Simon and Kirby must've been impressed with Steve Ditko's abilities, because he went from assisting Mort Meskin to pencilling and inking his own stories in just a few weeks.

Ditko went on to draw a few few stories - "Hole in His Head" in Black Magic 27 (Nov/Dec 1953), "Buried Alive" in Black Magic 28 (Jan/Feb 1954 and "Madame Cyanide and Mr Trick" in Black Magic 29 (Mar/Apr 1954) - for the Simon and Kirby's Prize Comics.

Ditko's debut job for Charlton was in the oddly-titled horror anthology, The Thing, and was a reinterpretation of the classic fairy tale Cinderella with a vampiric twist. The script writer is unknown.

Then in towards the end of 1953 Ditko did his first job - "Cinderella" in The Thing 12 (Feb 1954), along with the cover - for Charlton, where he would stay for a number of years, though not without the occasional hiccup.
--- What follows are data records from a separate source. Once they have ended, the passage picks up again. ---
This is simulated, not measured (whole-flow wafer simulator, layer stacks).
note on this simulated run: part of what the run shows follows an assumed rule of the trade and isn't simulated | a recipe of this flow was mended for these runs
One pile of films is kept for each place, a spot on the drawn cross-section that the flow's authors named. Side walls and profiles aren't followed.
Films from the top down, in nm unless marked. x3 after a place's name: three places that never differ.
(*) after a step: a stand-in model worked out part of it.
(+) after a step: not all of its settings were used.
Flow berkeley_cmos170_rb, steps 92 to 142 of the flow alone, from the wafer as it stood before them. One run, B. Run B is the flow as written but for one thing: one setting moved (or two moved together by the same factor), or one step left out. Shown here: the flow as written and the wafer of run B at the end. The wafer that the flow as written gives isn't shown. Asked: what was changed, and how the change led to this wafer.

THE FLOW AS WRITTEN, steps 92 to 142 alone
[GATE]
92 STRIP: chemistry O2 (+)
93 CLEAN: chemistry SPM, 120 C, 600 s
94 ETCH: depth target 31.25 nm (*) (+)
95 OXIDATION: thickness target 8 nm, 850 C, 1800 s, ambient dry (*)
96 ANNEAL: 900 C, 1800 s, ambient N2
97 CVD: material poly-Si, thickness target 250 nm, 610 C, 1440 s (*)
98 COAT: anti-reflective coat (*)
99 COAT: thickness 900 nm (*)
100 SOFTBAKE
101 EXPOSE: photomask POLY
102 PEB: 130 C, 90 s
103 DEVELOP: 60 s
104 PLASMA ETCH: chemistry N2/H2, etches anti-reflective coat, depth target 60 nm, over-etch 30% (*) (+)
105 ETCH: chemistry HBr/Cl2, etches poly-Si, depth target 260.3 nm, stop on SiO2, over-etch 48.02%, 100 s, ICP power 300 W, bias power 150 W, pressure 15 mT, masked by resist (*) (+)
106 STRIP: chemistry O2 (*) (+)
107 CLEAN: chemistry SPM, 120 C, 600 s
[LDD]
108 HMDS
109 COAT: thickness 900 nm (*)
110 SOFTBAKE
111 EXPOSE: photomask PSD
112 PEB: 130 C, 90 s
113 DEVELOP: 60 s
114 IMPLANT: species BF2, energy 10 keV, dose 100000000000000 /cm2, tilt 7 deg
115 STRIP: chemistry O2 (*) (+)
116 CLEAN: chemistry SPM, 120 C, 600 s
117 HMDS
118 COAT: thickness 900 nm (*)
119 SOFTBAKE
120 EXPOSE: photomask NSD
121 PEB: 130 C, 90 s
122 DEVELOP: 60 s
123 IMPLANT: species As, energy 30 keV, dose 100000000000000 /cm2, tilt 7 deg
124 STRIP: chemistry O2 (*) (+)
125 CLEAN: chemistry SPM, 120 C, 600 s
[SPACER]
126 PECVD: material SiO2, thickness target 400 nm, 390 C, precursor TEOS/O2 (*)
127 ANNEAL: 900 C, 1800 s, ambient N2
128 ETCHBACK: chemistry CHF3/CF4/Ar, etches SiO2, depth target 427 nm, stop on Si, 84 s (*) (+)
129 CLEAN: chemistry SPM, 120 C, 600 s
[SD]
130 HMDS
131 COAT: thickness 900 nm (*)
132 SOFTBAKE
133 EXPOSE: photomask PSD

In his first six months at Charlton, Ditko turned out an impressive 155 pages of comic strip and 17 covers - that's an average of nearly 26 pages and almost 3 covers a month, mostly horror and science fiction with a smattering of crime

Throughout most of 1954, Ditko would deliver stories and covers to Charlton at breakneck pace, pencilling and inking the strips, many scripted by longtime EC writer Carl Wessler.

Some time around the middle of 1954, Ditko contracted tuberculosis and was unable to work for a year or so, moving back to his parents' house in Pennsylvania to recuperate. When he was well enough to resume drawing, in late 1955, he had planned to return to Charlton, but the sands had shifted under the company. First, the introduction of the Comic Code Authority stamp of approval had been inaugurated in October 1954 - affecting the March 1955 cover-dated issues - decimating the existing horror titles, where Ditko had been earning most of his income. Then, as mentioned last time, the company's plant had been hit by Hurricane Diane in August 1955 and had suspended operations. There just wasn't any work to be had at Charlton Comics.

A few Charlton freelancers had already jumped ship to Martin Goodman's Atlas Comics, including Ditko's sometime collaborator, scriptwriter Carl Wessler. So it's probably not a coincidence that Ditko followed and his first couple of stories for Atlas were scripted by Wessler.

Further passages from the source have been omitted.